The plot, on the other hand, starts off a little hard to follow because of the jumping from one character to another. Or maybe it was just because I was bored. But it eventually resolved itself to a pace I could enjoy a little more, with plot points that I was able to follow and even be intrigued by. The conclusion was pleasant, though it didn’t address a number of important issues displayed earlier in the book.

That said, there is more good than bad to The Night Shift. I did eventually find myself wondering what would happen. But it’s not one I would recommend to people with my similar taste in thrillers and mysteries. (If you’re more interested in the legal side of things and you don’t mind some odd writing of female characters, this might actually be the perfect book for you.) The best explanation I can give for The Night Shift is how I started this review: a slightly disappointing retelling of Final Girls with a less-than-sympathetic cast.

Elektra by Jennifer Saint (An ARC Review)

Rating: 5 out of 5.

Thank you, NetGalley, for providing me with an ARC in exchange for an honest review!

For many, it was Percy Jackson. For me, it was Elektra that made me fall in love with Greek mythology. I’m a little late to the obsessing-over-Greek-myths club, but better late than never!

Following the story of three different but interconnected women, Elektra takes an insightful look at the complex, rich, albeit sometimes tragic relationships between mother and daughter, as well as the devastation of war on both sides of the battle. While I didn’t know much of the stories of Elektra, Clytemnestra, and Cassandra before reading, I was able to catch on easily to their roles.

Each character was written with the utmost care, particularly the three main woman, in such a way that I was able to discern one’s emotions and actions from one another early on in the story. This is something I find particularly important in books including multiple viewpoints; I could tell one woman from another, and I wanted to hear every perspective in turn. None of the women’s stories were a disappointment, and therefore, none of the chapters became boring. Admittedly, I didn’t particularly like Elektra, as a person, but her story was just as interesting to me as the others’.

Next comes the writing: beautiful and poetic, yet not forced. The creative language used in Elektra only made the story richer, and didn’t feel like a tool to fluff up an otherwise disappointing author’s writing.

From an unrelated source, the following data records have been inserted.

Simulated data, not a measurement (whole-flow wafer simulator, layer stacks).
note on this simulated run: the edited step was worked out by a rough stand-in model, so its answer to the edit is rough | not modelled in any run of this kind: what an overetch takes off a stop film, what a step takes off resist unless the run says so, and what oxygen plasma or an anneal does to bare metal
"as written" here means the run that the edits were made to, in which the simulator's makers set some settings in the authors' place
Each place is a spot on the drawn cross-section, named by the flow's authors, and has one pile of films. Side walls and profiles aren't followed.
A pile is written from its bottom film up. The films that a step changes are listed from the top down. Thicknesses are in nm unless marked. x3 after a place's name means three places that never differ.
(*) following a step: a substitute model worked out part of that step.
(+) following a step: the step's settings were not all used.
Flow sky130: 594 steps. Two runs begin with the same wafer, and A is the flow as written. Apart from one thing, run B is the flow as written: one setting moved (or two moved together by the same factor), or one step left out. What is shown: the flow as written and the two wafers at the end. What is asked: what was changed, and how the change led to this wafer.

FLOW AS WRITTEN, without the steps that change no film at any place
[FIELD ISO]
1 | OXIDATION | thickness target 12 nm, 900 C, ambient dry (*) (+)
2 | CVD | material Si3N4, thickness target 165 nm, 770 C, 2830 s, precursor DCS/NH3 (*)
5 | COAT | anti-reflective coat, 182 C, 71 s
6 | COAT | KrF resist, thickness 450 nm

I was also impressed that Saint was able to include such a long span of time in just one book, and then make it flow naturally. But that’s just what she did.

I don’t say it often, but this is an easy five-star book for me. Jennifer Saint is truly a talented writer, and I will definitely be picking up more of her stories in the future.

A Court of Mist and Fury by Sarah J. Maas

Honestly, I’m a bit disappointed with this book after how much I enjoyed A Court of Thorns and Roses. In an effort to make this as clear as possible (and not focus solely on the good or bad), let me give you an idea of the great…and the questionable, as I see it.

What I liked:

  • Azriel, Cassian, and Mor. All three are a great addition to the current cast. It was easy for me to develop feelings for Cassian and Mor right off the bat. Azriel took a bit longer, but only because he talked so little. It was hard to get a read on them. The friendship between the three of them is superbly written as well.
  • The use of Elain and Nesta in this book. They weren’t left out completely or thrown in too often. They had just the right about of time to showcase their personalities and make them truly enjoyable and worth caring about.
  • The clear direction of the story. You have no idea how much I like a book that tells me what the goal is early on. Sometimes I like to know where we’re headed, rather than wander aimlessly from magical land to magical land. In that way, this book was super satisfying.
  • The relationship between Mor and Feyre. I love to read a female friendship that does not consist solely of disagreements and distrust. Mor and Feyre legitimately love and trust each other, and they did right from the start.
  • Lucien. I consider myself lucky to get even a speck of Lucien content. What a thoroughly well-written, compelling character. I want a book focused totally on him, please.
  • The end. Oh my goodness, did that surprise me. I am truly impressed by the note Sarah left us on. Despite the meh-ness of certain parts of this book, the final scenes actually make me consider continuing the series.

What I disliked:

  • Feyre’s disagreeableness. I understand her getting overwhelmed and upset at times, but her near constant sniping at Rhys got old, fast. You can only say something nasty or storm off (and then regret it five minutes later) so many times before I lose interest. I wanted to love her again, as I did in the first book, but I found myself more annoyed than understanding of her.
  • The sex. Good lord, some of it was just not necessary. Sorry, but ACOTAR did it better.
  • Making [a previously likeable character who I won’t mention here] such a bad guy. It’s entirely possible that I’m mistaken and the twist was planned before the first book, but the way it was written felt like such a forced way to push Feyre in a certain direction romantically.
  • The word “mate.” I might vomit if I ever have to hear that word again.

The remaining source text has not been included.